Craig Taken To Task For Rhetoric Nra Letter Contributes To Climate Of Fear, State Democratic Chairman Says
State Democratic Chairman Bill Mauk on Friday called on Republican Sen. Larry Craig, as a member of the National Rifle Association board, to denounce an inflammatory NRA fund-raising letter he claims is fostering the confrontational atmosphere in the state and the nation.
But a spokesman for the state’s senior senator said that while some of the rhetoric is extreme, Craig was not going to question NRA Executive Vice President Wayne LaPierre’s right to use it.
The letter, sent last month to NRA members apparently before the Oklahoma City bombing, seeks contributions to finance the organizations campaign against any restrictive gun legislation.
It claims last years automatic weapons ban “gives jack-booted government thugs more power to take away our constitutional rights, break in our doors, seize our guns, destroy our property and even injure or kill us. … In Clinton’s administration, if you have a badge, you have the government’s go-ahead to harass, intimidate, even murder law-abiding citizens.”
Mauk called on Craig to publicly reject the letter as reckless exaggeration that fuels “a climate of fear, hatred, distrust and militancy” and tell Idahoans he will exert leadership as an NRA director to cool the rhetoric.

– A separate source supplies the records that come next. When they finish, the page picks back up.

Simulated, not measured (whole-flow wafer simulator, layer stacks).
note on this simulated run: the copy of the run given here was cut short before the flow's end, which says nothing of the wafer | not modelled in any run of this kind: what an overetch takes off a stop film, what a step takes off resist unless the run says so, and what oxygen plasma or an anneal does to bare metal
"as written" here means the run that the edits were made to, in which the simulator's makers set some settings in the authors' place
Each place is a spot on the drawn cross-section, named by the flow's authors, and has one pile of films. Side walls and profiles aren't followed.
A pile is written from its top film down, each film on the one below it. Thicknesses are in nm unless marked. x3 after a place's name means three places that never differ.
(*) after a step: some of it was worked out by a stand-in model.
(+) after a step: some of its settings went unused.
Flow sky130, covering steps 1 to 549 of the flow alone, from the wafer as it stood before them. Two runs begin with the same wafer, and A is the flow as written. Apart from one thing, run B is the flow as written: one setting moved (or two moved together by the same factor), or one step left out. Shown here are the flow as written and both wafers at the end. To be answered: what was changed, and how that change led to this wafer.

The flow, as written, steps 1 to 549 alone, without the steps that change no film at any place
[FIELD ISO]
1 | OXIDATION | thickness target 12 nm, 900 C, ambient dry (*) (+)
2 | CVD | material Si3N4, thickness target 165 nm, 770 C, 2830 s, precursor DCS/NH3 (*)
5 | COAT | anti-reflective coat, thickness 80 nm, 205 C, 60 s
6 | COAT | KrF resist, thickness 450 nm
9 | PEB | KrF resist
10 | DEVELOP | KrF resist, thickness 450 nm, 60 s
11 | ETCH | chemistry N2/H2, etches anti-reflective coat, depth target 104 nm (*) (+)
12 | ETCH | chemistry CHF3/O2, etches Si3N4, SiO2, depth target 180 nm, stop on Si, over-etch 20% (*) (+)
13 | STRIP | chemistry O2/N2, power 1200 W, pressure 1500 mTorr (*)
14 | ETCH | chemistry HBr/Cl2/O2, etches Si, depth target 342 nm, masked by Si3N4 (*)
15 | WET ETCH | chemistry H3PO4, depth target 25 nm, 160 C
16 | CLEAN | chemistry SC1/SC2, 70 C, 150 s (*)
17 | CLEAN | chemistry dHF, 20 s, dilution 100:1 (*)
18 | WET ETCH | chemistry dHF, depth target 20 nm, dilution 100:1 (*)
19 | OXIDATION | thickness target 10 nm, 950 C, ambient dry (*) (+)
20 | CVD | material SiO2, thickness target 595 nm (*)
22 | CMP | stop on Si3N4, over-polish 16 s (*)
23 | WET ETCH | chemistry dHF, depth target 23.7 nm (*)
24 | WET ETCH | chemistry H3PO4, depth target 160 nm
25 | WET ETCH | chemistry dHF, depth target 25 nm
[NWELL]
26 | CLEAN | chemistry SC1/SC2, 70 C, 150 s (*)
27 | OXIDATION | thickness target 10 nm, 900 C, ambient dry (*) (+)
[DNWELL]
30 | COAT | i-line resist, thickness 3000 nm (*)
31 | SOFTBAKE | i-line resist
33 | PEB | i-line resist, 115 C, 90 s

“For months, Larry Craig has made it his personal crusade to undermine the integrity and authority of federal agents who daily risk their lives in a battle against crime and drug trafficking,” Mauk said.
“He seems to have forgotten that these same law enforcement agencies he so readily condemns for Waco and Ruby Ridge are the same agencies that capture the terrorist responsible for the Oklahoma City bombing,” he said. “Senator Craig, like the leadership in the NRA, seems to have lost all sense of balance, objectivity and reality on this matter.”
But Craig chief of staff Greg Casey said the senator is only one of scores of NRA directors.
“Obviously, that’s not the kind of rhetoric maybe Larry Craig would use or even prefer,” Casey said. “It may at times seem a bit intemperate. But it is not Larry Craig’s position to judge the extent to which some one can exercise his right to free speech.”
Mauk’s comments came a day after Craig suggested disarming officers who patrol national forests and ranges.
Mauk said his remarks were not prompted by those comments.